Los Angeles-based AM and Joey Waronker’s neighborly friendship has turned out a wonderfully analog album, Precious Life, recorded at Waronker’s curated studio occupying an entire floor of his home. Here, Waronker performs drums while engineering and producing, and AM plays all other instruments as well as sings. The goal was to keep Precious Life as organic as possible. The inclusion of a finger-picked six-string banjo on the instrumental “Aqua Velva” and ’70s-steeped “Your Misfortune” adds an acoustic element without overpowering the songs on which it appears.

“I’m into using banjo and ukulele not in the context you would normally hear them,” says AM. “I like to do jazz-tinged chords or melodic lines. On ‘Aqua Velva,’ I doubled the banjo with a Nashville tuned acoustic guitar where the B-string is tuned normally and the rest are tuned an octave above. That gives you this really chime-y, shimmery sound. The banjo is the lead instrument, which sounds exotic in that song rather than country. Those two together had a really nice sound.”
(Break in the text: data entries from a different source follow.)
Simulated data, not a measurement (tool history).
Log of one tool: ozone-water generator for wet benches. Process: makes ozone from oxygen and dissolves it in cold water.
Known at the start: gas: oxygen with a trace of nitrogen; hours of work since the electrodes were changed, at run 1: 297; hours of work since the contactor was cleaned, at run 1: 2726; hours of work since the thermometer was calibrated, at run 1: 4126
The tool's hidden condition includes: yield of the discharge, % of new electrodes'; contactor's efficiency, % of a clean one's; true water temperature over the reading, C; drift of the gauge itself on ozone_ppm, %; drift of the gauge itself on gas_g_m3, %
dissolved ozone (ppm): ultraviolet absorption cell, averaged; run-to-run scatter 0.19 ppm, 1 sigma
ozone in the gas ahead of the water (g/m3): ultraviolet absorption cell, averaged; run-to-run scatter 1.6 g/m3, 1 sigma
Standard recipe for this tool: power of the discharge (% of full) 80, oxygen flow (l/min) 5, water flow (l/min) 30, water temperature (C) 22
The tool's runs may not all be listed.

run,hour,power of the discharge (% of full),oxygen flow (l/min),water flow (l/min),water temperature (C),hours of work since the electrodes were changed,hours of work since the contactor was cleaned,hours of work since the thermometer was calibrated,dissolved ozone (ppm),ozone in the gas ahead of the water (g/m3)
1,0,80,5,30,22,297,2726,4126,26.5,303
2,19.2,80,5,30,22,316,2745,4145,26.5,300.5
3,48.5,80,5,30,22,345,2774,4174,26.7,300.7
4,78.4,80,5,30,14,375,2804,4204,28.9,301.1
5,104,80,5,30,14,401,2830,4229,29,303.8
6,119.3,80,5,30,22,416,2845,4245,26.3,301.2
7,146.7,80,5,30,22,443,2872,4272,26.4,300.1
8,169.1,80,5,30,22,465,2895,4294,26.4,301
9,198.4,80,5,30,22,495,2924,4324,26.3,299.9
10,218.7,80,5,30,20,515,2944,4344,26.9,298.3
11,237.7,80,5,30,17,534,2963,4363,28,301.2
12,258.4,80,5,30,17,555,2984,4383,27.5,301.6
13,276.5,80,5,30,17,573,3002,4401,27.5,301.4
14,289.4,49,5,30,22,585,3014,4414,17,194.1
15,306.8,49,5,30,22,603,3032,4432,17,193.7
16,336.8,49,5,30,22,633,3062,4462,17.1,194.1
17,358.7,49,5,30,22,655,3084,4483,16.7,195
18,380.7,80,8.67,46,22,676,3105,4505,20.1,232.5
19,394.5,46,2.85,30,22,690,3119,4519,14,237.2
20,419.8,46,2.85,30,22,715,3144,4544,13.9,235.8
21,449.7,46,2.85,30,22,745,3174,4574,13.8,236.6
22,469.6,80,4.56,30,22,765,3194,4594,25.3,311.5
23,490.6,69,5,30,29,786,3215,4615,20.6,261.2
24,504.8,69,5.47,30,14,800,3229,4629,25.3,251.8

“We were going for something a little darker, so I used a beyerdynamic M 160 ribbon microphone,” says Waronker. “You can EQ ribbon microphones quite aggressively. If the lead guitar is going to be brighter, I can do that dramatically without having it sound harsh. That goes through AMS Neve 1081 then UA 1176. We have the same chain on everything. I was putting a lot of the spring reverb on the banjo, which mellows it out and makes it fit without sounding overly affected or super-processed.”

On “Your Misfortune,” the banjo is tucked in as an accent piece with its percussive side poking out. Says AM: “An acoustic guitar starts that one off. The banjo works well with other acoustic instruments. It’s a melodic, sad line with a very minor chord progression that you wouldn’t associate with a banjo.”

Waronker adds, “We got the effects of the sound while we recorded. Mixing was about balancing and getting extra sheen rather than any kind of automation or rides. I have an Auditronics console that is heavily modified. It’s gritty but pretty open and touchy sounding. The final mix is a combination of that and in the box with UAD plug-ins like Pultecs, Neve EQs, with Fairchild and 1176 for compression and nothing on the master bus.”